HD 24190: this object was identified as a low-amplitude B2V SB1 by Blaauw & van Albada (1963; BvA). According to the improved ephemeris from Lucy & Sweeney (1971), our exposures ( $21.3 \pm 4.6$ and $22.2 \pm 4.6$ km s-1) should have read $20.6 \pm 1.9$ and $20.5 \pm 1.9$ km s-1, respectively. We conclude our measurements are in full agreement with Lucy & Sweeney's ephemeris.

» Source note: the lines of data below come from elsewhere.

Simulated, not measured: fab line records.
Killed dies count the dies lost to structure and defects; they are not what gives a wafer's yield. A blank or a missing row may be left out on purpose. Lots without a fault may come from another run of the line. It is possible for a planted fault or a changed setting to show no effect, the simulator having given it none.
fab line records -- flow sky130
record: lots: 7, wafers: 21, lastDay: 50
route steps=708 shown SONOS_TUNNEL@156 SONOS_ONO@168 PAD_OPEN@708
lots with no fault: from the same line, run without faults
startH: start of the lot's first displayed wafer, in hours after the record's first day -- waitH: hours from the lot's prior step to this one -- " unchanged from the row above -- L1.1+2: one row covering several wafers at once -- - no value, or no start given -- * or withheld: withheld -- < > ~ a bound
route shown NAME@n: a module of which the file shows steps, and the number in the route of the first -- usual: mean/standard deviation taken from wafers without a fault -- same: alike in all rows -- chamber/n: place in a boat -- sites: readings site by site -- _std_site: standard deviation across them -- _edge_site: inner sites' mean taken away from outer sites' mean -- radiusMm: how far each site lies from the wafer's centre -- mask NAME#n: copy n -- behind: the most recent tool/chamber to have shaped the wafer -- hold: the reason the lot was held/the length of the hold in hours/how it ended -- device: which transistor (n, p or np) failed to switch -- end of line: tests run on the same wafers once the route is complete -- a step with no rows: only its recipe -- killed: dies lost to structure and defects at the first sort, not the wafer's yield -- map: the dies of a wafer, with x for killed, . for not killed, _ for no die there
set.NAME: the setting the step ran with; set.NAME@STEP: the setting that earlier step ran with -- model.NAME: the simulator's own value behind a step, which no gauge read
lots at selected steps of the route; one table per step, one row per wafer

HD 25799: this object was classified as a low-amplitude eclipsing B3V SB1 with a poorly determined/variable period by BvA ( $P \sim 10.67$ d and K1 = 20 km s-1). BvA's discovery of "erratic velocity changes'' was in fact the first indication that this object is not a normal binary. Morris et al. (1988) showed that an improved ephemeris (notably P = 0.9121679 d) could fit all previous spectroscopic data, but also showed, based on new photometric data, that the object is not a binary but a non-radial pulsator. This finding was confirmed later by Hipparcos photometry. We observed this object twice, obtaining $v_{\rm rad} = 38.3 \pm
4.0$ km s-1 and $38.4 \pm 3.9$ km s-1. These observations are consistent with Morris et al.'s ephemeris within $1\sigma$, which predicts $v_{\rm rad} = 40.3 \pm 2.1$ and $41.2 \pm
1.7$ km s-1, respectively.

HD 25833 (AG Per): this object is one of the few detached massive eclipsing SB2s, and is very well-studied (e.g., Popper 1974; cf. Popper & Hill 1991). The system is eccentric ( $e = 0.071 \pm 0.001$) and shows apsidal motion with a period of $75.6 \pm 0.6$ yr (i.e., $4.76^{\circ\/}$ yr-1). Spectroscopic ephemeris predictions are non trivial as a result. As both components are roughly equally bright ( $V \sim 7.46$ and $\sim $7.88 mag; Table 6 in Giménez & Clausen 1994) and have similar spectral types (B4V + B5; Giménez & Clausen), we expect the radial velocity inferred from our low-resolution composite spectrum to be near the systemic velocity, with a relatively small "flux-weighted-average'' oscillation due to orbital motion. Additional complications might arise from the presence of a third component, with Hipparcos parameters $\Delta Hp = 1.81$ mag and $\rho = 0{\hbox{$.\!\!^{\prime\prime}$ }}803$(Table 1). Giménez & Clausen (1994) provide the most recent photometric eclipse ephemeris, from which we derive that the single, formally suspect, exposure we took of this object should have an associated phase of $\sim $0.20 with respect to a secondary eclipse. This roughly implies radial velocities for the primary of $\gamma + K_1 \sim +24.7 + 162.8 \sim +190$ km s-1 and for the secondary of $\gamma - K_2 \sim +24.7 - 178.7 \sim -150$ km s-1, so that the expected velocity separation is $\sim $340 km s-1. Not surprisingly, the hydrogen lines in our composite spectrum do not show clear double-lined signs (although an asymmetry of the line profiles seems present), but the much narrower helium lines are double. From these, we derive a mean velocity separation of $329 \pm 17$ km s-1 (based on 5 double lines), consistent with expectations. Ignoring the presence of the secondary component in the composite spectrum, we derive $v_{\rm rad} =
31.6 \pm 1.2$ km s-1 (based mainly on the broad hydrogen lines in the spectrum), which is indeed close to the systemic velocity.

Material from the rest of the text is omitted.